Friendships and False HopesHey Doc:
I was going out with this 24-year-old girl for about 3 months. We enjoyed our time together but she fell for me pretty hard. Since it was only 3 months, I believe that her feelings were mostly infatuation, but I'm not sure now.
I panicked and broke up with her because I don't think I'm ready for that kind of commitment. I feel like I will hurt her later because I am not that experienced and still want to enjoy other women. Don't get me wrong, she was everything that I would need in a girlfriend, but my mind is not ready for a serious relationship with anyone. But I still love her company more than with most of my friends. I don't want to let go of her friendship, but I also don't want to give her false hope by enjoying her company too much.
She says that she feels hurt, but she understands where I am coming from and knows that we can only be friends. She has reassured me that I don't need to worry about her in that aspect, but I still do. We like doing a lot of the same things, which makes our time together very enjoyable whether we are intimate or not.
Is this wrong? Am I giving her false hope, even though we have reached a mutual understanding about where the friendship stands? Should I believe her when she says that she knows we can never be together? I mean it was only three months, and she's not a little girl. If she can bear this, I would love to still be her friend and kick with her without a relationship/commitment. What to do?

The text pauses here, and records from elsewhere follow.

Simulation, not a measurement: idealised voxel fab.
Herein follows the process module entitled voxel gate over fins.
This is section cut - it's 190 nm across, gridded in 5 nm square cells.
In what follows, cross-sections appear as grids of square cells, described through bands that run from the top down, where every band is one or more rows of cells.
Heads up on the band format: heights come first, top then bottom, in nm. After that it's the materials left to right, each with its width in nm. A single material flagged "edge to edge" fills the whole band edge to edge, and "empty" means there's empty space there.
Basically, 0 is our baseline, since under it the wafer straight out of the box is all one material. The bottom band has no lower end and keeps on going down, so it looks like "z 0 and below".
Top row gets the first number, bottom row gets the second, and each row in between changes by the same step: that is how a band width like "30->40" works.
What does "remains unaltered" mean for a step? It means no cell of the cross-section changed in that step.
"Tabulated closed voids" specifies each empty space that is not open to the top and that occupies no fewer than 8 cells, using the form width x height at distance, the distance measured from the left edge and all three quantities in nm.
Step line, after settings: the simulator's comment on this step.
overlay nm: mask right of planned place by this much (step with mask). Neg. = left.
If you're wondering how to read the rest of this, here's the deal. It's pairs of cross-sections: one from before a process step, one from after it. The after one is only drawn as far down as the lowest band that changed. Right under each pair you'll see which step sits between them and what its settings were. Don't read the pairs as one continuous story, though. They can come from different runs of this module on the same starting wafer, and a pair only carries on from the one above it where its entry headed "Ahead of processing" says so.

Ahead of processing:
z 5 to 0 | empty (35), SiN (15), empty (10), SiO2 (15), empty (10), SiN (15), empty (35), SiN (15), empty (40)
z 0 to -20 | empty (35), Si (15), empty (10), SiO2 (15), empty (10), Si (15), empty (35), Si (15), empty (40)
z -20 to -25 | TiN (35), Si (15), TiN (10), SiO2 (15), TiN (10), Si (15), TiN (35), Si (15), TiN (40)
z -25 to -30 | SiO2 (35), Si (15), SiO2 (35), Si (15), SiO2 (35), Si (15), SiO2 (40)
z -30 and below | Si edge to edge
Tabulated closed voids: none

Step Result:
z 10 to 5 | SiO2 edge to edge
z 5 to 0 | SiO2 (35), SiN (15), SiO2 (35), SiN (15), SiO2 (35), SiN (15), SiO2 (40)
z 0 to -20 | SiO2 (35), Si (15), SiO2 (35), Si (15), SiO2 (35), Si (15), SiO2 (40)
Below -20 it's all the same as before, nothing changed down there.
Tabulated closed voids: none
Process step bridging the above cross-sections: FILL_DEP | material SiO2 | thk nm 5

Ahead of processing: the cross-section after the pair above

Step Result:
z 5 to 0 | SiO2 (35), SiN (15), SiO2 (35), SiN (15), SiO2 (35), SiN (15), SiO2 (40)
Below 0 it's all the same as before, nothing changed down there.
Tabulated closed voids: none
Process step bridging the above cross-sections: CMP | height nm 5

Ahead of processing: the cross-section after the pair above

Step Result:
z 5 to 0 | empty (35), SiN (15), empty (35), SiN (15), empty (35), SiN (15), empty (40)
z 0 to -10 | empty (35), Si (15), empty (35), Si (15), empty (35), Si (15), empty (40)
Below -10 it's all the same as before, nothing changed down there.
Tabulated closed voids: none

When you break up with someone; even if it's only been a short or informal dating relationship, you shouldn't give her false hopes by agreeing to be her "friend". People need some time to heal after these breakups and that takes distance. The person doing the breakup will often offer the friendship in order to help ease the pain, but in fact, this usually just gives false hope that things might turn back into a relationship again.
In your case however, she seems mostly fine with the "friends with benefits" arrangement. You seem to be concerned for her well-being and have made it clear that things are not going to go any further. I suggest that you might continue this on a trial basis, but keep your eyes open for signs that she's not handling things very well. Some of the things to look for include:
* Pulling away emotionally
* Beginning to use sex as leverage - for example, either offering it in order for you to come see her when you don't want to, or withholding it when she senses you're not fully "with her".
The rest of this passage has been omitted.